Sodium Ion Pre-Intercalation of δ-MnO₂ Nanosheets for High Energy Density Aqueous Zinc-Ion Batteries

Abstract

With the merits of low cost, environmental friendliness and rich resources, manganese dioxide is considered to be a promising cathode material for aqueous zinc-ion batteries (AZIBs). However, its low ion diffusion and structural instability greatly limit its practical application. Hence, we developed an ion pre-intercalation strategy based on a simple water bath method to grow in situ δ-MnO₂ nanosheets on flexible carbon cloth substrate (MnO₂), while pre-intercalated Na⁺ in the interlayer of δ-MnO₂ nanosheets (Na-MnO₂), which effectively enlarges the layer spacing and enhances the conductivity of Na-MnO₂. The prepared Na-MnO₂//Zn battery obtained a fairly high capacity of 251 mAh g⁻¹ at a current density of 2 A g⁻¹, a satisfactory cycle life (62.5% of its initial capacity after 500 cycles) and favorable rate capability (96 mAh g⁻¹ at 8 A g⁻¹). Furthermore, this study revealed that the pre-intercalation engineering of alkaline cations is an effective method to boost the properties of δ-MnO₂ zinc storage and provides new insights into the construction of high energy density flexible electrodes.

1. Introduction

Given the rapid depletion of traditional fossil fuels and the high rate of demand for renewable energy, it is imperative to explore large-scale energy storage devices [1,2]. As the most commercially mature electrochemical energy conservation equipment, lithium-ion batteries are already extensively and deeply studied [3,4,5]. However, the potential insecurity, scarce lithium resources and high costs hinder their further development. In the past decade, many aqueous rechargeable batteries have emerged as a result of their much higher conductivity than organic electrolytes. Among them, aqueous zinc ion batteries (AZIBs) have broad application prospects in energy storage by virtue of their abundant zinc resources, inexpensive, high theoretical specific capacity and safety [6,7,8]. The AZIBs are assembled by cathode, anode and diaphragm, in which the cathode material is a vital part of the AZIBs, which largely determines the performance of the whole battery, because most of the currently reported cathode materials for AZIBs possess relatively weak capacity (200–300 mAh g⁻¹), while the theoretical capacity of zinc anode is up to 820 mAh g⁻¹ [9,10,11]. Hence, the development of cathode materials with high zinc storage capacity and long cycle life is important for the commercialization of AZIBs.

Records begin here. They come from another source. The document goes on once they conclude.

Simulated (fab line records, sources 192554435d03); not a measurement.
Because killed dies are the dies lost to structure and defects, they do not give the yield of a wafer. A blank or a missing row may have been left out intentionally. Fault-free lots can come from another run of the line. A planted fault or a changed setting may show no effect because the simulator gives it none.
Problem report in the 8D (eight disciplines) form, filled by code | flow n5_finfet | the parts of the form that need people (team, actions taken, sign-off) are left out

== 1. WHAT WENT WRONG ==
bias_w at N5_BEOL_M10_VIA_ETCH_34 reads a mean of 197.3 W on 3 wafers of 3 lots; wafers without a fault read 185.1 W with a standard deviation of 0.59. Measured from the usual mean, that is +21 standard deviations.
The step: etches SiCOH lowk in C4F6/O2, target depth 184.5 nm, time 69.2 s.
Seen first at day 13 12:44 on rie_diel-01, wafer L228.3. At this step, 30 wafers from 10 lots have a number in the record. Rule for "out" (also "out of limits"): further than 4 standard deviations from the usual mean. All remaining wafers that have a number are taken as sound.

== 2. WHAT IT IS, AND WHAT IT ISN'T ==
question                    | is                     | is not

Among various AZIBs cathode materials, manganese-based materials have been considered as high-potential cathodes for AZIBs as a result of their low cost, abundant storage, multivalent state (Mn⁰, Mn²⁺, Mn³⁺, Mn⁴⁺, Mn⁷⁺), high theoretical capacity (308 mAh g⁻¹), high voltage platform (1.4 V vs. Zn²⁺/Zn), and environmental friendliness [12,13,14,15]. MnO₆ octahedra are the base structural unit of MnO₂, and the different ways of their connection lead to a number of crystal structures. For instance, α-MnO₂, whose basic structural unit consists of coplanar MnO₆ octahedral double chains, shares the top angle with its adjacent double chains to form 2 × 2 and 1 × 1 tunneling structures that allow the hosting of various cations or ligand ions [16,17]. The δ-MnO₂ layers are only linked by slight Van der Waals interaction, resulting in a large intra-layer space with many ion-embedded active sites [18,19,20]. Among them, the tunneling or lamellar structures of MnO₂ units are able to reversibly intercalate/deintercalate Zn²⁺ and have attracted extensive research. Xu et al. used the microemulsion method to compose α-MnO₂ as the cathode of an aqueous phase zinc ion battery and obtained a capacity of 210 mAh g⁻¹ at 1 A g⁻¹ with few decreases of capacity over 50 cycles [21]. Chen et al. prepared β-MnO₂ via a solvothermal approach and found that β-MnO₂ was able to reversibly insert/extract Zn²⁺ by phase transition during primary discharge to form Zn-buserite phase, which was used as the cathode of AZIBs and obtained a capacity of 225 mAh g⁻¹ at 0.2 A g⁻¹ and maintained 94% capacity over 2000 cycles [22]. Although tunneled β-MnO₂ possesses excellent thermodynamic stability, favorable Zn²⁺ diffusion ability and architectural sustainability, the tunneling is too narrow and the diffusion capacity of Zn²⁺ is insufficient, limiting the zinc storage capacity of MnO₂. The layered δ-MnO₂ with larger interlayer spacing facilitates the Zn²⁺ storage and transport [20] and is an ideal MnO₂ cathode material. However, the structure can collapse with repeated insertion/extraction of Zn²⁺, leading to a decay in the cycling stability of the electrode material.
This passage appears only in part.